In December 2008, the Federal Reserve took the specific policy interest rate that it targets–the so-called “federal funds interest rate”–down to the range of 0% to .25%. The Fed then held the federal funds interest rate at this near-zero level for seven years, until December 2015. Since then, the Fed has raised the federal funds interest rate eight times in small steps, with the most recent step at its September 27 meeting, so that it now is in the range of 2% to 2.25%. How much higher is the Fed going to go?

Short answer: Four more interest rate increases by the end of 2019, taking the federal funds interest rate up to the level of 3% to 3.25%.

Longer answer:  Robert S. Kaplan of the Dallas Federal Reserve explains in “The Neutral Rate of Interest” (October 24, 2018).

As Kaplan discussed, the Federal Reserve cut interest rates during the Great Recession and afterward, to stimulate the economy. But with the unemployment rate at 4% or less for the last six months, the Fed has been moving toward a “neutral” interest rate. Kaplan writes:

“The neutral rate is the theoretical federal funds rate at which the stance of Federal Reserve monetary policy is neither accommodative nor restrictive. It is the short-term real interest rate consistent with the economy maintaining full employment with associated price stability. You won’t find the neutral rate quoted on your computer screen or in the financial section of the newspaper. The neutral rate is an “inferred” rate—that is, it is estimated based on various analyses and observations”.

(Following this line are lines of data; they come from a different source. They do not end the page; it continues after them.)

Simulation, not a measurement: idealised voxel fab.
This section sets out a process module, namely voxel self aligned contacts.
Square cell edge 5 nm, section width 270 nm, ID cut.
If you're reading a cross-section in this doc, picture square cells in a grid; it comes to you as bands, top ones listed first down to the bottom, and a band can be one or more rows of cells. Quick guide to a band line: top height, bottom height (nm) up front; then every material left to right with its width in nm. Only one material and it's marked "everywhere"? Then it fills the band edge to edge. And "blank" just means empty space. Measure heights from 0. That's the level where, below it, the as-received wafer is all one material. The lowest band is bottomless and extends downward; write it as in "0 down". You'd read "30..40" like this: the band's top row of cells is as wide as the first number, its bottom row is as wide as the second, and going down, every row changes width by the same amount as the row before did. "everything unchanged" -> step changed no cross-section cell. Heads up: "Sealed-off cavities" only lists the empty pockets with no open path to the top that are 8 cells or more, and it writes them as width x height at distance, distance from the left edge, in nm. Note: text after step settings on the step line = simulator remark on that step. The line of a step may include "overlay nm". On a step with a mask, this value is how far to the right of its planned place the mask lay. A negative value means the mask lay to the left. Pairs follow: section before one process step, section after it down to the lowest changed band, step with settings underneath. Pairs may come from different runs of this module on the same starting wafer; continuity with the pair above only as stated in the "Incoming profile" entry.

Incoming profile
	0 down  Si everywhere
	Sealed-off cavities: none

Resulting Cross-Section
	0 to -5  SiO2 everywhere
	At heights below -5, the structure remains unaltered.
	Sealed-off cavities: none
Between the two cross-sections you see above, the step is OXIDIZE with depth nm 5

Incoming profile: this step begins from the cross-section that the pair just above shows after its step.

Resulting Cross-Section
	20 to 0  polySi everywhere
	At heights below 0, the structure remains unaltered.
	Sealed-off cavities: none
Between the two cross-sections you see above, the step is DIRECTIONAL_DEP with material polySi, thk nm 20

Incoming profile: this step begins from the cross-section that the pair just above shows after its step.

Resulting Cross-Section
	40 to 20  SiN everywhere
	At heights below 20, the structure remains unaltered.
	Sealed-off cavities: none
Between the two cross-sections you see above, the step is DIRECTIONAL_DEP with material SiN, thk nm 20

So what are the Federal Reserve policymakers current inferring? At each meeting, the participants provide their own estimates of the neutral rate. Kaplan writes:

“Each of us around the FOMC table submits quarterly, as part of the Summary of Economic Projections (sometimes referred to as the SEP or the “dot plot”), our best judgments regarding the appropriate path for the federal funds rate and the “longer-run” federal funds rate. My longer-run rate submission is my best estimate of the longer-run neutral rate for the U.S. economy. In the September SEP, the range of submissions by FOMC participants for the longer-run rate was 2.5 to 3.5 percent, and the median estimate was 3.0 percent. My own estimate of the longer-run neutral rate is modestly below the median of the estimates made by my colleagues. My suggested rate path for 2019 is also modestly below the 3 to 3.25 percent median of the ranges suggested by my fellow FOMC participants”.